In our last update, we described the basic mechanics of the game. As you may remember, the players playing Survivors look over the Resources that are out in the center of the play area, and the Clowns strategically defend these Resources by placing Clown cards face-down in front of the Resources.
But once a player has decided what they're going for, how is the Clown encounter resolved? That's the subject of today's update. Note that what's here is the bare-bones version: in actual play it's a little more strategically interesting, as both the Clowns and the Survivors have Morale that they can spend to modify die rolls. In the interest of keeping this update at a readable length, we've left the stuff about Morale out.
Once you’ve declared what you’re attempting to Travel to—or
announced that you’re Staying Put—the Clowns can flip over the card(s) they’ve
placed at that Resource. Most Clown cards have a number on them, indicating the force
of the Clown(s) depicted on the card.
The larger the pack, the more difficult it will be to face off against.
An “Encounter” doesn’t necessarily mean that the Clowns have
attacked you; it just means that you’ve spotted them. The safest thing to do is simply try to Sneak away—although
there are also reasons why you might choose to initiate contact.
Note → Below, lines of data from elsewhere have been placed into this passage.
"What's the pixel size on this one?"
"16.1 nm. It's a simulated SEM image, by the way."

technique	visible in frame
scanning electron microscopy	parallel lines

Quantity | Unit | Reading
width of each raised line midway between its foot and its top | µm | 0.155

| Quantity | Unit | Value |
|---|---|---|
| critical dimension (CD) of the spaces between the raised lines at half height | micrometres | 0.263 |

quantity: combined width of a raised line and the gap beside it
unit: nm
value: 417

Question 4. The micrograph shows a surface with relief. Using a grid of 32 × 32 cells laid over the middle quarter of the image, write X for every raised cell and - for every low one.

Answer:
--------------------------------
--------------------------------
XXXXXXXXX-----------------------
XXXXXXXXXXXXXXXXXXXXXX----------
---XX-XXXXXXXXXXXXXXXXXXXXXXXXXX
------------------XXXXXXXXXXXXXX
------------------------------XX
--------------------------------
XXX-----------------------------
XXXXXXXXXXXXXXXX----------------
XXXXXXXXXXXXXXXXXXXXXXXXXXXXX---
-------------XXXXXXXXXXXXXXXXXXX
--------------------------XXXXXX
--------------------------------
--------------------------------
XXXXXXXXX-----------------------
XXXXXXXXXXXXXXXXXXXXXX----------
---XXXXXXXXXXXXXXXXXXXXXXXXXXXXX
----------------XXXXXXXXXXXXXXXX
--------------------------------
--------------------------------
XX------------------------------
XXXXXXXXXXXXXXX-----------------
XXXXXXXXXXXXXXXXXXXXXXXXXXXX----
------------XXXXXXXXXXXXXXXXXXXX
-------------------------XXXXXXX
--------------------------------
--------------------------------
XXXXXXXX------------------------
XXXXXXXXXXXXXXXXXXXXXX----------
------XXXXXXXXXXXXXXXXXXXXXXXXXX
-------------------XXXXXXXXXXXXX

The smaller your Team, the easier it is to move around
undetected. So in order to sneak
successfully, you need to roll above the
size of your Team on a six-sided die. Of course, this means that once you’ve reached a certain size, it will be very difficult
for your Team to sneak.
If you make a successful Sneak roll, the Clowns don’t see you,
and the Encounter ends. The Clowns
take the card back into their hand.
If you fail your Sneak roll—or if you choose not to make
one—the Clowns detect you, and they attack.
The Defense Roll:
Escape, Kill, or Join the Circus
At this point, you have to fight your way to freedom. Look at the number on the Clown card,
which indicates the Clown’s force.
The stronger a Clown card is, the more difficult it is for you to reach
safety. Consequently, for your
Team to Escape unscathed, you must throw the six-sided die once, making a
Defense Roll. In order to be
successful, this roll (including any modifiers that may increase it as a result
of Locations, Weapons, or special characters like the Clownreaper) must be larger than the force of the Clown card.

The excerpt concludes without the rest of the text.